Labour Hame editor Duncan Hothersall says the abject failure of Scottish Labour presents an opportunity to knock down and rebuild a party which can once again be relevant and speak for the people it seeks to represent.

For many moderate Labour members the last few years have been a real challenge. There were many times during the Corbyn years that I felt I simply couldn’t maintain my membership, as the party had become such a different political entity from that which I had joined. There was a period of at least eighteen months during which I stayed in the party solely to spite those running it, having lost all hope that the Labour movement to which I had belonged could ever be rekindled from the wreckage of what the hard left had done.

So it’s been a further shock to the system to discover how much a leadership election in which the majority of the membership made clear it too was sick of Corbynism, followed by a few months of a steady hand on the tiller from Keir Starmer, could transform my view of and attitude towards our party and our movement. Words like “credible” are slowly seeping back into private and public discussions. Maybe, perhaps, even “hope”.

They come with caveats aplenty, of course. Corbyn’s legacy of an 80-seat Tory majority in the UK Parliament will be with us for five years, and impotence breeds apathy. We have years of internal battles to fight yet before we can come close to recovering from the hard-left aberration. And here in Scotland we seem doomed to remain a third wheel in a politics in which the Tories pose as champions of the union and the SNP pose as champions of the left. Oh for some robust scrutiny that would expose both those poses for the tissue-thin propaganda that they are. Scottish Labour could and should be filling both of those roles, instead of vacillating on one and burying the other in ideology rather than action.

But there are two things I’ve come to realise which help me – a Labour moderate in Scotland, the political pariah’s political pariah – keep fighting and keep hoping.

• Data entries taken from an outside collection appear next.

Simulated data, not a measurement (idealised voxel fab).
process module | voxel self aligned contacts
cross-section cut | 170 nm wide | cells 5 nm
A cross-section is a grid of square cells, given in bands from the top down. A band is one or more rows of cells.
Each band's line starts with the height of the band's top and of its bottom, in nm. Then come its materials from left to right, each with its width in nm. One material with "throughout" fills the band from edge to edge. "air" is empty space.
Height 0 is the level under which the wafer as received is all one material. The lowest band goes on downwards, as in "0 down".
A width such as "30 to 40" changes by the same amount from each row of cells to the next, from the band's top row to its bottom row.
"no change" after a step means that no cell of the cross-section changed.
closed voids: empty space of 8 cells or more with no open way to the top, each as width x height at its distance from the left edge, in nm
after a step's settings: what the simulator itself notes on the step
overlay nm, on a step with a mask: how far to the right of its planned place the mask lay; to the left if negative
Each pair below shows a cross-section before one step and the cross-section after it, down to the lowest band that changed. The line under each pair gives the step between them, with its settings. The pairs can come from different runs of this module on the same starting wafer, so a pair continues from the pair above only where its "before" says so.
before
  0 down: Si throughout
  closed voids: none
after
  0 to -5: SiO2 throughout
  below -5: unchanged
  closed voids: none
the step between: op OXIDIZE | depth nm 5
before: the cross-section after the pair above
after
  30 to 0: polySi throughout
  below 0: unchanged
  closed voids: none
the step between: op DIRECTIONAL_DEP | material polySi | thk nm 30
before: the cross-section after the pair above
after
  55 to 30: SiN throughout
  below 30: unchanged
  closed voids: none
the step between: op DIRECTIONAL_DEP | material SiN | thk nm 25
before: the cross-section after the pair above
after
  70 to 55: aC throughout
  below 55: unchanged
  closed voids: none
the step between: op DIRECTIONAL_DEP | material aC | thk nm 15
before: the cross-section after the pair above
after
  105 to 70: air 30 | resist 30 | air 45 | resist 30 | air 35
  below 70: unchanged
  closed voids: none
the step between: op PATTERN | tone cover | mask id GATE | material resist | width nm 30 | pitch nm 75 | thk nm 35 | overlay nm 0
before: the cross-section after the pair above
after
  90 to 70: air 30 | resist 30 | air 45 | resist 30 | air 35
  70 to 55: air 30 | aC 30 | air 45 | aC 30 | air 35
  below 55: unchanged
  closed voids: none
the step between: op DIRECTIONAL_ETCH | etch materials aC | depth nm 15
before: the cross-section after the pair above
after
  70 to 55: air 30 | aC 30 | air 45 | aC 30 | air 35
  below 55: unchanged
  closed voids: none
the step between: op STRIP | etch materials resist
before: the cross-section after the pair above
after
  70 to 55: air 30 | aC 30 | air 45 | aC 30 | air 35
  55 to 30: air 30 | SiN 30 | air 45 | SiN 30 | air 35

The first is a surprising side-effect of those last few years of frustration and despair, namely the realisation that Labour isn’t a tribe, it’s an idea, and that idea can survive just about any level of division and disagreement and still go on to flourish. Robust challenges are okay. Flat out, repeated public disagreement with the leadership and its policies is okay. This coalition of the left is not a fragile thing needing nurtured lest it withers; it is a solid edifice that can, and occasionally needs to be, hammered into shape. So hammer it we can, and hammer it we must.

The second is that every failure presents an opportunity, and that surely must mean Scottish Labour presents the greatest opportunity in Scotland right now, because it has become the byword for political failure. Nobody expects us to do anything but lose badly in the 2021 election. But while it seems like the political conversation is essentially continuing without us – the SNP civil war has burst out into the public sphere and the Tories’ leadership shenanigans belies the reality that they are at the limits of their political opportunity – the chance for Scottish Labour to redefine itself and meet the electorate where they are is right there, waiting.

Tory MSP Michelle Ballantyne tells us the new anointed leader-in-waiting of the Scottish Conservatives, Douglas Ross, will lead a “Boris backing, Brexit positive, anti nat party”. It’s a pithy summary, but it could be a signpost to how Scottish Labour could focus itself for the future. We need to become a Starmer backing, EU positive, anti nat party. Vacillators over independence should be shown the door. Lexiteers should be ushered to the exit. Those more loyal to the remnants of Corbyn than the hope of Starmer should be jettisoned forthwith. It’s right that Scottish Labour should be a broad coalition of the left, but the nationalism of Brexit and independence does not belong on the left, and we need to be bold enough to say so and mean it. And the breadth of our coalition always did, and still should, have limits – let those whose natural home is the SWP and the zoomer left go back there and leave us in peace.

We’re going to lose the next Scottish election. Badly. So let’s waste no time shoring up the directionless mess in which we have ended up to try to minimise losses. Let’s become a party with a clarity of purpose, living up to the ideal written on the back of every membership card that by the strength of our common endeavour we achieve more than we achieve alone. People will wail and gnash their teeth, cards will be cut up and fury will ensue, but Labour is an idea that is easily strong enough to survive through that, and in the end if we emerge as a party of principle and purpose once more we will have a foundation on which to rebuild for the future. And sometimes the future comes a lot quicker than you think.